Sizing of Energy Storage System for Virtual Inertia Emulation

TL;DR

This paper develops an empirical model to determine the optimal size of Battery Energy Storage Systems needed for virtual inertia emulation in renewable energy systems, enhancing frequency stability.

Contribution

It introduces a novel empirical approach to size BESS for virtual inertia emulation in PV-based VSG systems, addressing a gap in stability solutions.

Findings

Battery sizing depends on droop gain, Kω.

Battery sizing depends on droop coefficient, Kd.

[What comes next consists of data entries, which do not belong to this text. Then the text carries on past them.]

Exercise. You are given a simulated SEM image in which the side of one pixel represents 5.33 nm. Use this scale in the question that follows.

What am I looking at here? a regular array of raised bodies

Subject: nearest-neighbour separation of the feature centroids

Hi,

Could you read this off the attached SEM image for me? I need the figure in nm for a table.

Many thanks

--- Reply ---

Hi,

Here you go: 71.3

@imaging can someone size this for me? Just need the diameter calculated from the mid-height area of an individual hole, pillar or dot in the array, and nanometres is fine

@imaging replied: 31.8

Simulation confirms effectiveness of the sizing method.

Abstract

The infusion of renewable energy sources into the conventional synchronous generation system decreases the overall system inertia and negatively impacts the stability of its primary frequency response. The lowered inertia is due to the absence of inertia in some of the renewable energy-based systems. To maintain the stability of the system, we need to keep the frequency in the permissible limits and maintain low rotational inertia. Some authors in the literature have used the virtual synchronous generators (VSG) as a solution to this problem. Although the VSG based distributed recourses (DER) exhibits the characteristics and behavior of synchronous generators (SG) such as inertia, frequency droop functions and damping but it does not optimally solve the question of frequency stability. This paper presents a solution for these problems via an empirical model that sizes the Battery Energy Storage System (BESS) required for the inertia emulation and damping control. The tested system consists of a Photovoltaic (PV) based VSG that is connected to a 9-Bus grid and the simulation experiments are carried out using EMTP software. The VSG transient response is initiated by a symmetric fault on the grid side. Our simulations show the battery energy sizing required to emulate the virtual inertia corresponding to several design parameters, i.e., the droop gain, K{\omega}, the droop coefficient, Kd, and the VSG time constant Ta.